Q: The target that has been talked about now is 5,300 - is that what you would watch for as well on the Nifty?

Thakkar: What has happened is that when the indices fell after the decline in January, we saw a lot of bouncebacks and a lot of intermediate peaks being recorded. So I think that one of the prominent fixtures of this upmove would be that we would see a lot of selling coming in from various technical levels or various peaks, which have been recorded as a result of the bounceback. So yes, 5,310 is an important technical level, followed by 5,410 and then we are looking at 5,480 as the stretch target.

Q: Oil and gas was a big performer through today’s session, how are you feeling about that entire pocket with specific reference to the only one standalone E&P play we have?

Nadkarni: I think with respect to E&P companies it is a goldmine except that for ONGC the subsidies are really a cause of concern and with the price of oil going up the subsidy bill keeps mounting for ONGC as well as the refining companies, since the burden is passed on. I would think that it is difficult times for all these companies although they have gone up today, especially the refining companies. I think unless there is certainty on how the subsidy bill is going to be shared by the government in terms of bonds, I would think of staying out. However, what is bad for the refining companies would be good for E&P companies. There is one company in the private sector Cairn Energy, which is doing very well. It is also a good time for ancillary companies, which feed off the E&P sector and those are companies that one should look at when the oil prices are high and likely to remain firm.

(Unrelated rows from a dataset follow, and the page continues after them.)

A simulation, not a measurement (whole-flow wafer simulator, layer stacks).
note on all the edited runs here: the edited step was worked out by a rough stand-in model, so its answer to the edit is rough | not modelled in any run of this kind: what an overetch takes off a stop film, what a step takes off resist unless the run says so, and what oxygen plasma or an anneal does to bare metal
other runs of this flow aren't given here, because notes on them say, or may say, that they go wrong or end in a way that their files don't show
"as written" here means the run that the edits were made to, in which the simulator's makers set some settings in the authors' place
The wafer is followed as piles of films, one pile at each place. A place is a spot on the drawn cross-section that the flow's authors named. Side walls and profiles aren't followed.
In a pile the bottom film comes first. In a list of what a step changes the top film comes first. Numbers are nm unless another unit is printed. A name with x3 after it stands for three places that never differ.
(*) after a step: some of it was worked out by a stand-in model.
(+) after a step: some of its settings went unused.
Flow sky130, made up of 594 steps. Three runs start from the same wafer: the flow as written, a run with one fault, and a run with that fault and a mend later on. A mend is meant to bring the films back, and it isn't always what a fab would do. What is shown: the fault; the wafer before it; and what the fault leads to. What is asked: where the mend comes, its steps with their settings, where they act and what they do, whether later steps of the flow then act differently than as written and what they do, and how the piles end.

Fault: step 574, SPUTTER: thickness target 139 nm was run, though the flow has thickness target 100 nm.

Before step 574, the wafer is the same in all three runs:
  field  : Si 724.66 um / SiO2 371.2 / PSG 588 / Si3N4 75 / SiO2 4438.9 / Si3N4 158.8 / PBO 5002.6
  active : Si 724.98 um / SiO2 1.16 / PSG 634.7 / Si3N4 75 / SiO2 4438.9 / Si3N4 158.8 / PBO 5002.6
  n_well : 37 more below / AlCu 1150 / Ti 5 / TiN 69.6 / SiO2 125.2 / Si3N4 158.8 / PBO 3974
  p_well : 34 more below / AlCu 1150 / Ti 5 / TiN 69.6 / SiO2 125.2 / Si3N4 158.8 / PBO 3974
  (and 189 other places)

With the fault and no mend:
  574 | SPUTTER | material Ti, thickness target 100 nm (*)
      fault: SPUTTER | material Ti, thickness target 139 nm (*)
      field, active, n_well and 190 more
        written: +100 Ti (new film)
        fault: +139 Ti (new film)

Q: Anything from there that you like technically?

Thakkar: There was a lot of action in the oil sector this week and Cairn has been enjoying very good momentum. We have been slightly positive on the stock, because it made a new high, so technically that’s a good breakout and the price targets are yet to be achieved. We are looking at an upside of around Rs 318 to Rs 320 on the stock - that’s a good stock. ONGC in fact was the dampener this week. We saw good declines happening on Monday, Tuesday and Wednesday. Rs 930 to Rs 910 is a good support range so I would advice to cover up the short side, but there is still no cue for people to start taking long positions over there.

Q: Would you watch the whole rate sensitive area more carefully from hereon?

Nadkarni: I would think so. I don’t agree that this week’s inflation has come as more of a shock. The analysis in terms of weekly data tends to be very volatile. But we have tested some of these numbers in our research and we find that if you actually compare the inflation rates over a three-year period and look at the inflation this week over the inflation three years back and plot that graph, it has a very stable, steady growth upwards. Some of these inflation numbers therefore can be predicted to remain in a fairly narrow band of between 4-6% when you compare a three-year CAGR.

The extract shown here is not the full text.